Gordon-Levitt takes what should be a ridiculous premise for a movie and through strong writing and directing outputs a sincere plot. Though full of the American Pie-style humor requisite for a story about masturbation, Don Jon more importantly takes its characters (and us) somewhere—and it's not where you think. In the wasteland of cookie- cutter movie plots, Don Jon's story is a breath of fresh air—one that makes us laugh, makes us think, makes us cringe, and makes us come out wanting more from Joseph Gordon-Levitt.
To Rome with Love (2012)
To Rome With Love: Not Midnight in Paris, but made me want to get on a plane to Rome...
After seeing Woody Allen's Midnight in Paris last year, my cheeks hurt from grinning. Woody's love letter to Paris, filled with lavish photography of the city's famous sights had me scrambling to book tickets to the City of Light. Could he top it, or even come close?
To Rome With Love opens with Allen's characteristic credits rolling to the nostalgic strains of Volare. The cheesy Italian tourist music proclaims from the start what kind of movie this is: a fun frolic through Rome, its ruins, and its romantic traditions as passed down by decades of Roman Holiday-types of films.
Four separate vignettes reveal the plot, the narratives interweaving in no particular order, each illuminating a different Italian motif.

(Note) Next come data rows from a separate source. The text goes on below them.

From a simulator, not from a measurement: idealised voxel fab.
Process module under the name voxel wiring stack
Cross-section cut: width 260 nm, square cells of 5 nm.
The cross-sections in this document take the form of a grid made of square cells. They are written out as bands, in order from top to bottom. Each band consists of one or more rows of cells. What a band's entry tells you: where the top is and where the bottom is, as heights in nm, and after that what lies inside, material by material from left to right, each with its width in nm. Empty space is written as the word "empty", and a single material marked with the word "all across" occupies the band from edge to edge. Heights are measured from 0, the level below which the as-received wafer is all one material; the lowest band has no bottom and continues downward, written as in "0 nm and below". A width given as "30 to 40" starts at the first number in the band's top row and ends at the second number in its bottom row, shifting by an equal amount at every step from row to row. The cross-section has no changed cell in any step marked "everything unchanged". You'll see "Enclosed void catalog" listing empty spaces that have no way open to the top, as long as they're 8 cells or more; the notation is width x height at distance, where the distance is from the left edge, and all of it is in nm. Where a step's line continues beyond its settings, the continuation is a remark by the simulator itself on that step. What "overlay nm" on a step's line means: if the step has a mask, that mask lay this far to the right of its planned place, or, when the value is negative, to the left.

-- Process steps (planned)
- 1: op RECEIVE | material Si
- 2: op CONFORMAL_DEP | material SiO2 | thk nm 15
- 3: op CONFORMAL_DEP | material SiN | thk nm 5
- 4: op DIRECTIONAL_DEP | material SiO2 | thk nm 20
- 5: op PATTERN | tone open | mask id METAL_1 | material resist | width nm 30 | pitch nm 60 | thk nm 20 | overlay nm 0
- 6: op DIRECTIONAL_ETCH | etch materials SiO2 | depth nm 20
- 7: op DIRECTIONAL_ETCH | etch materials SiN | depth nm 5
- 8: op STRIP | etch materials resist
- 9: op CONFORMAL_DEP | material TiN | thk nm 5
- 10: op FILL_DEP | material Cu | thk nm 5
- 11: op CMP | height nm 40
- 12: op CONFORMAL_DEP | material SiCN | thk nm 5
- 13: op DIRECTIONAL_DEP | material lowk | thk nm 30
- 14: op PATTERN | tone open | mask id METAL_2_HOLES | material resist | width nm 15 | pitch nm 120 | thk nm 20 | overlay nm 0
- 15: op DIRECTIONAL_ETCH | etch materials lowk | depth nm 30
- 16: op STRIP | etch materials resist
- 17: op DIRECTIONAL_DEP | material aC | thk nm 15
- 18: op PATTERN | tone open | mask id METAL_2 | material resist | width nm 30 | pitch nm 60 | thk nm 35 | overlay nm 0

Allen's films attract top actors, and his direction and screenplays tend to bring out their best performances. In To Rome With Love, this is best seen in the sketch involving the American couple Sally and Jack (Greta Gerwig and Jesse Eisenberg) and Sally's best friend Monica (Ellen Page), visiting them in Rome. Sally constantly frets that Jack will fall in love with Monica, an actress who possesses an uncanny sex appeal. I had doubts whether Ellen Page could pull this off, but the Oscar-nominated actress (for 2007's Juno) and actor (Eisenberg, for 2010's The Social Network) make us believe it when Jack caves in to her magnetic sexiness. The presence of Alec Baldwin's character John provides an interesting temporal twist to this storyline. He plays an architect that Jack, an architecture student, has idolized. The two run into each other in Sally and Jack's Trastevere neighborhood and from then on John serves as a kind of Greek chorus to Jack (and sometimes to the women), warning him of Monica's less-than-authentic cultural qualifications and of blowing the good thing he's got with Sally.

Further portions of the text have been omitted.